Income tax department has already notified the income tax return (ITR) for the financial year 2019. These are different from the previous year's return forms. This year taxpayers will have to provide information related to residential status in India,
holding of unlisted shares and quoting of the permanent account number (PAN) of the tenant in case of tax deducted at source (TDS), among others.

These changes have been made by keeping in mind the Budget 2018 changes in the income tax laws for the financial year 2019 and onwards. All the resident individuals who have only a total income up to Rs 50 lakh from salary, one house property and from other sources are required to file ITR-1. Whereas an individual or a Hindu Undivided Family (HUF) who is not eligible to file Sahaj or ITR-1 and not earning any income under the head 'profits or gains of business or profession' have to file ITR-2 form.

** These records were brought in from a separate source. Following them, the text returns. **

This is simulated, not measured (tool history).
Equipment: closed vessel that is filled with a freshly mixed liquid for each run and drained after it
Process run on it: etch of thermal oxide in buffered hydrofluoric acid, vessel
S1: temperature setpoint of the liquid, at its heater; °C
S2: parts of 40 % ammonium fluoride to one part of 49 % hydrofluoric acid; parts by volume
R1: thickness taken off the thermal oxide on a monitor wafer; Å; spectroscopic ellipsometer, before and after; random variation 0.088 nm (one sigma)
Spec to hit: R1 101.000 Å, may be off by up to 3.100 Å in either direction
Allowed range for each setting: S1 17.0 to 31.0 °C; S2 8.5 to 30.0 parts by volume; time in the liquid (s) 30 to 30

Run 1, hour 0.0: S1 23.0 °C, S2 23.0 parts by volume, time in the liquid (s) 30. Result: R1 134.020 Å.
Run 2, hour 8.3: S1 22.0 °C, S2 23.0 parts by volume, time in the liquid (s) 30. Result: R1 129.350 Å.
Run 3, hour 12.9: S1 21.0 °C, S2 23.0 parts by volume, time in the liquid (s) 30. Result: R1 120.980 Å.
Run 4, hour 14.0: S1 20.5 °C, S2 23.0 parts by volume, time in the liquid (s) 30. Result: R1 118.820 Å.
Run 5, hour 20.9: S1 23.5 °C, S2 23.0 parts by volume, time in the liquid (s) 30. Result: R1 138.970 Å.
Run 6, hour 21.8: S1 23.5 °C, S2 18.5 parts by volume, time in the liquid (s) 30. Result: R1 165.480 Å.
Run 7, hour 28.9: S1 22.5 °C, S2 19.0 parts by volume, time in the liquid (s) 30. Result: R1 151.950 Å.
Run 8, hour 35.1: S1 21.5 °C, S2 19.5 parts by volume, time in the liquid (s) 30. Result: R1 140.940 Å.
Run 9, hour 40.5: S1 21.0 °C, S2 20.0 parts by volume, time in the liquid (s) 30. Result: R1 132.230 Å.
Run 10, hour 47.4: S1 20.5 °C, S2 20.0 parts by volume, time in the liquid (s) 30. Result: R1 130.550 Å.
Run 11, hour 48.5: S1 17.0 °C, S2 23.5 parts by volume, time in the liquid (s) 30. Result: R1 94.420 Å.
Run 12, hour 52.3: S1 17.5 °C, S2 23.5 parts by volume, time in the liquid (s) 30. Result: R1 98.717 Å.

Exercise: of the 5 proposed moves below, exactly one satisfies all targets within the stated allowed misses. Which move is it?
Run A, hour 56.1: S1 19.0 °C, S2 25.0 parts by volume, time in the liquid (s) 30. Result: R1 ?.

Changes in ITR form 1 and 2 that you should know-

1. All the individuals except super senior citizens are required to file their income tax return (ITR) electronically. The individuals who have their income below Rs 5 lakh with no refund cannot file their ITR-1 form for the financial year 2019. Therefore, it is mandatory to file it online.

2. If you have sold your property in the previous financial year i.e. 2018-19, then while filing the ITR-1 form you are required provide the details of the buyer to whom you have sold your property. it is also mandatory to deduct the tax deductible at source (TDS) if the sale value is above Rs 50,00,000.

3. ITR-1 cannot be used by the individual who is a director of the company or has invested in unlisted equity shares, according to the notified form. This form has an option of the standard deduction

4. While filing ITR-1 form and mentioning details of the house property, you are required to mention if the house is self-occupied, let-out or deemed let out. However, there was no such option of deemed let-out in ITR 1 in previous year's ITR-1 form.

5. You are required to disclose the details of your holdings in an unlisted company in ITR-2 form. The details include  name and permanent account number (PAN) of the company, number of shares, face value, issue price or purchase price and date of purchase of shares made during the year, number and sale consideration of shares transferred during the year, number and cost of acquisition of shares held at the the beginning and the end of the previous year. 

6. Taxpayers are required to mention the full breakup details of the income earned from the interest from the bank account, fixed deposits (FD), etc. or any other income along with the full break-up of salary income. 

7. In ITR-2 form, an individual will be required to mention residency details like 'you were in India for 182 days or more during the previous year [section 6(1)(a)] or you were in India for 60 days or more during the previous year, and have been in India for 365 days or more within the 4 preceding years [section (6)(1)(c)] [where Explanation 1 is not applicable].